23 Va. Admin. Code § 10-110-225

Current through Register Vol. 41, No. 8, December 2, 2024
Section 23VAC10-110-225 - Qualified Equity and Subordinated Debt Investments Tax Credit; Definitions

The following words and terms when used in this regulation shall have the following meanings, unless the context clearly indicates otherwise:

"Affiliated" means a direct or indirect ownership interest of at least 80% in an entity. An indirect ownership interest includes, but is not limited to, direct ownership interests held by a taxpayer's family members or an entity affiliated with such taxpayer or family members, or any combination of these.

"Equity" means common stock or preferred stock, regardless of class or series, of a corporation; a partnership interest in a limited partnership; or a membership interest in a limited liability company, any of which is not required, or subject to an option on the part of the taxpayer, to be redeemed by the issuer within five years from the date of issuance.

"Family member" means, when applied with respect to an individual taxpayer, (i) spouse, (ii) children, (iii) grandchildren, (iv) parents, (v) spouse's parents, and (vi) grandparents.

"Primarily engaged in business in the Commonwealth" means 50% or more of the entity's gross receipts are derived from sources within Virginia.

"Qualified business" means a business which (i) has annual gross revenues of no more than $5 million in its most recently completed taxable year, (ii) is commercially domiciled in the Commonwealth, (iii) is primarily engaged in business or does substantially all of its production in the Commonwealth, and (iv) is not primarily engaged, or is not primarily organized to engage, in any of the following types of businesses:

1. Banks;
2. Savings and loan institutions;
3. Credit or finance;
4. Financial, broker or investment;
5. Businesses organized for the primary purpose of rendering professional services as defined in Chapter 7 (§ 13.1-542 et seq.) of Title 13.1 of the Code of Virginia;
6. Accounting;
7. Government, charitable, religious or trade institutions or organizations;
8. Conventional coal, oil and gas, and mineral exploration;
9. Insurance;
10. Real estate design or engineering;
11. Construction or construction contracting;
12. Business consulting or business brokering;
13. Residential housing, real estate brokerage, sale or leasing businesses, or real estate development; or
14. Any business that is in violation of the law, and such others as the Department of Taxation may designate.

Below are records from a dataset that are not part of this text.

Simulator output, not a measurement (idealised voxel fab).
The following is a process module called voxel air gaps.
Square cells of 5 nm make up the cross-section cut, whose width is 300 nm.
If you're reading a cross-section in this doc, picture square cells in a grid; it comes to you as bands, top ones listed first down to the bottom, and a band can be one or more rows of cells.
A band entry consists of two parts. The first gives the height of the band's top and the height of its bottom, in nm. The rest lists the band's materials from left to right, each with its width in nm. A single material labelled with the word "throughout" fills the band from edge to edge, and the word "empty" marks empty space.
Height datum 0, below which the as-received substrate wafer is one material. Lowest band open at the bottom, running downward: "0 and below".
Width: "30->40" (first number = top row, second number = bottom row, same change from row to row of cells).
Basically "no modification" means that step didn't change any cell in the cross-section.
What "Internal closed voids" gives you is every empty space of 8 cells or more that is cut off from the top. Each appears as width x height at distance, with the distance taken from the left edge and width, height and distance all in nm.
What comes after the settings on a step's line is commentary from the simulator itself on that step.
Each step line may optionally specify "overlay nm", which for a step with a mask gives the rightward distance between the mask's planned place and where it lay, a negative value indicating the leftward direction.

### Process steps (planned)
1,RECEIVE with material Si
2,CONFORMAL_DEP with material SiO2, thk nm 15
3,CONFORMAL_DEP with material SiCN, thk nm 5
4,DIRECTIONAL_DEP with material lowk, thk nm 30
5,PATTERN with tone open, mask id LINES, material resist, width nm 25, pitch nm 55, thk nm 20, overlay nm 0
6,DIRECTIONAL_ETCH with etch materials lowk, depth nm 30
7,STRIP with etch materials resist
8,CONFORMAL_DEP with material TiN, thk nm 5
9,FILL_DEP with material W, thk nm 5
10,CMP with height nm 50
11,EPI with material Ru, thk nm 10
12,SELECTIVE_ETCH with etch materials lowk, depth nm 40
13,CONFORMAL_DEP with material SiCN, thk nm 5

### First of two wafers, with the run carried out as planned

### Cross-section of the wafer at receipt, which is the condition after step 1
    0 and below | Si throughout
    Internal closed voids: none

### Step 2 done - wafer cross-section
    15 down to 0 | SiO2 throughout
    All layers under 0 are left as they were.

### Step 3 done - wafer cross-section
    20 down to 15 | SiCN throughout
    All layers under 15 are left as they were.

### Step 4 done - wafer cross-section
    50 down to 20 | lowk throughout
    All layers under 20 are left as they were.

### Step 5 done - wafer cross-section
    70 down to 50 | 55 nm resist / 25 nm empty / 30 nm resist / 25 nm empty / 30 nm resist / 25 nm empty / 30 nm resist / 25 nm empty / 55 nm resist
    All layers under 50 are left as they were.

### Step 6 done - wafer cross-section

A business in its first taxable year of operation will be deemed to have annual gross revenues of no more than $5 million and be primarily engaged in business and do substantially all of its production in the Commonwealth if the commercial domicile pursuant to 23VAC10-120-140 of such business is within the Commonwealth.

"Qualified investment" means a cash investment in a qualified business in the form of equity or subordinated debt. An investment shall not be qualified, however, if the taxpayer who holds such investment, or any of such taxpayer's family members, or any entity affiliated with such taxpayer, receives or has received compensation, as defined in § 58.1-302 of the Code of Virginia, from the qualified business in exchange for services provided to such business as an employee, officer, director, manager, consultant, independent contractor or otherwise in connection with or within one year before or after the date of such investment. For purposes hereof, reimbursement of reasonable expenses incurred shall not be deemed to be compensation. A qualified investment shall not include existing investments or instruments that have been purchased, transferred, or otherwise obtained without providing new capital to a qualified business.

A subordinated debt instrument that is convertible into equity would qualify if (i) the subordinated debt would otherwise meet the definition under this section, (ii) the equity would otherwise meet the definition under this section, and (iii) the subordinated debt does not include a provision by which the issuer may compel the conversion into equity before the end of the required holding period of the subordinated debt.

An investment which would otherwise qualify for this credit will not be allowed if 50% or more of the proceeds resulting from the investment are used within one year of the cash investment to retire or reduce debt or equity of a qualified business that was incurred prior to the investment.

"Subordinated debt" means indebtedness of a corporation, general or limited partnership, or limited liability company that (i) by its terms requires no repayment of principal for the first three years after issuance; (ii) is not guaranteed by any other person or entity or secured by any assets of the issuer or any other person or entity; and (iii) is subordinated to all indebtedness and obligations of the issuer to national or state-chartered banking or savings and loan institutions. Except as provided for under 23VAC10-110-229, any transaction that results in the extinguishment or reduces outstanding principal of a subordinated debt instrument used to qualify for this credit shall be deemed as a repayment of principal. Such transactions, include, but are not limited to:

1. Reacquisition, retirement, or cancellation of a qualified investment;
2. Refunding or refinancing of a qualified investment by new issues of debt; or
3. Exchange of a qualified investment for common or preferred stock.

"Substantially all of its production in the Commonwealth" means 80% or more of the entity's expenses are incurred within Virginia.

23 Va. Admin. Code § 10-110-225

Derived from Virginia Register Volume 18, Issue 11, eff. March 13, 2002.

Statutory Authority

§§ 58.1-203 and 58.1-339.4 of the Code of Virginia.